Let me start by saying that the name Software Composition Analysis is very misleading in terms of what it actually is, at least from my perspective. Although the name might sound like Software Composition Analysis (SCA) covers all aspect of source code, it in fact acts as an open source management tool only.
Most code today is comprised of some part that is open source. The usage of open source components and software is increasing exponentially. With the rise of open source usage, the need to track these components and identify vulnerabilities has increased.
What is Software Composition Analysis?
Software composition analysis (SCA) is an open source component management tool allowing the security team and developers to –
- Create Inventory Report: It generates an inventory report listing all open source components in the product, including direct and transitive dependencies. It will describe the components included in applications, the version of the components used, and the license types
- Identifying Vulnerabilities: The open source elements of your code are compared against publicly available vulnerability databases to identify if any of your open source components have vulnerabilities that need remediation, this can help avoid problems later on is always good to get done early in the life cycle
- Set and Enforce Policies: Open source software license compliance is critical at all levels within an organization. SCA focuses on the need to set policies, respond to license compliance and security events. It can automate approval processes and policy enforcement. It can provide immediate alerts or even block developers from implementing the code altogether
- Continuous Monitoring: SCA can continue to monitor for security and vulnerability issues and allows users to create alerts for newly discovered vulnerabilities in both current and released code
- Integrate open source code scanning into the build environment: One can easily integrate open source security and license scans in the DevSecOps environment in order to scan code and identify dependencies in the build environment
What to look when selecting a Software Composition Analysis Tool
SCA tools are imperative for software security and especially crucial while implementing DevSecOps. So what would you look for while deciding what SCA tool to use. Let’s try to summarize –
- Process automation: Software Composition Analysis tools must provide automation for several critical processes, including approval and auditing functions. Developers need to find out in real-time whether they can – or should – use a component
- Vulnerability alerts: Leading SCA tools continuously monitor repositories for newly discovered security or vulnerability issues
- Navigation for vulnerability remediation: Ability to fix vulnerabilities quickly and easily. The tool must be able to tells developers exactly where to find the vulnerability
- Language support: Different tools supports different languages. Ensure that the one chosen covers most of the languages that the organization uses
- Seamless integration: The ideal software composition analysis tool integrates open source security and license scans within the DevSecOps environment. It should be able to scan code and identify dependencies without disrupting workflow
What are some of the recommended SCA Tools?

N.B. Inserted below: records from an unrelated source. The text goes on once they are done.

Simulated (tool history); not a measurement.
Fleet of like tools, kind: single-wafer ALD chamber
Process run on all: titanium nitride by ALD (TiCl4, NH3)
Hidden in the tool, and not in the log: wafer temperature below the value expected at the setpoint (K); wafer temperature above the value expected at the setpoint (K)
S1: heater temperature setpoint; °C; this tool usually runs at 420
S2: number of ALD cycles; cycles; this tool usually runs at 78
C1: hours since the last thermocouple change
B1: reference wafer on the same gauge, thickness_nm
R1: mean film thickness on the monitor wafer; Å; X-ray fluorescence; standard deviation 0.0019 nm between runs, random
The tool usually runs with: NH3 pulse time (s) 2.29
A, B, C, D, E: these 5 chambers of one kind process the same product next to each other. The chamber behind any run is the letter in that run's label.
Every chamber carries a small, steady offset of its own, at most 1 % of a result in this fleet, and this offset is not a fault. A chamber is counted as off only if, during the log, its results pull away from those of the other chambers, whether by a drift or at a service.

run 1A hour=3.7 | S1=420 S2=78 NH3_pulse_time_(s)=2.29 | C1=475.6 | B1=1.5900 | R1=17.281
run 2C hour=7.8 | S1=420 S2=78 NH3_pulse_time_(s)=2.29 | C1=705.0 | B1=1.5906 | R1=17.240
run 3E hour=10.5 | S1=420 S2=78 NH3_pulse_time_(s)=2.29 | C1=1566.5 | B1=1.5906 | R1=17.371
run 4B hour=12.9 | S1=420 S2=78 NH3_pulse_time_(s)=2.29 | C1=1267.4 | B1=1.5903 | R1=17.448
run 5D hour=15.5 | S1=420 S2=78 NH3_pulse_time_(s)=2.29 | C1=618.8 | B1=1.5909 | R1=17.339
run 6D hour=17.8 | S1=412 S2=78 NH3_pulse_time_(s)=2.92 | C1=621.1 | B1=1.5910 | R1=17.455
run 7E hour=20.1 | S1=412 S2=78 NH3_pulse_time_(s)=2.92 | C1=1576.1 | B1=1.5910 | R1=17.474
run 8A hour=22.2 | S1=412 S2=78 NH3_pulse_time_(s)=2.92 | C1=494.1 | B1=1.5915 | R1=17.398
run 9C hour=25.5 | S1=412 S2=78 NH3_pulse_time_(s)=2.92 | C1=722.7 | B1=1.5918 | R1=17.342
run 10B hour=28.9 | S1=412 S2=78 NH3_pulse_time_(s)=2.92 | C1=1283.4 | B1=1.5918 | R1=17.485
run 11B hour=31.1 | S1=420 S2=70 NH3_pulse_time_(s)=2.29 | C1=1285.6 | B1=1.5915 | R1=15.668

There are several tools available for Software Composition Analysis. From my experience, following are some of the highly recommended ones –
- WhiteSource Software
- Black Duck Software Composition Analysis
- Sonatype Nexus
There’s no debate about the value of open source software and code when building new applications but at the same time developers must be aware of the legal obligations and security vulnerabilities that can pose significant risks to organizations; this is why having a robust Software Composition Analysis process built in to your DevSecOps framework is so critical.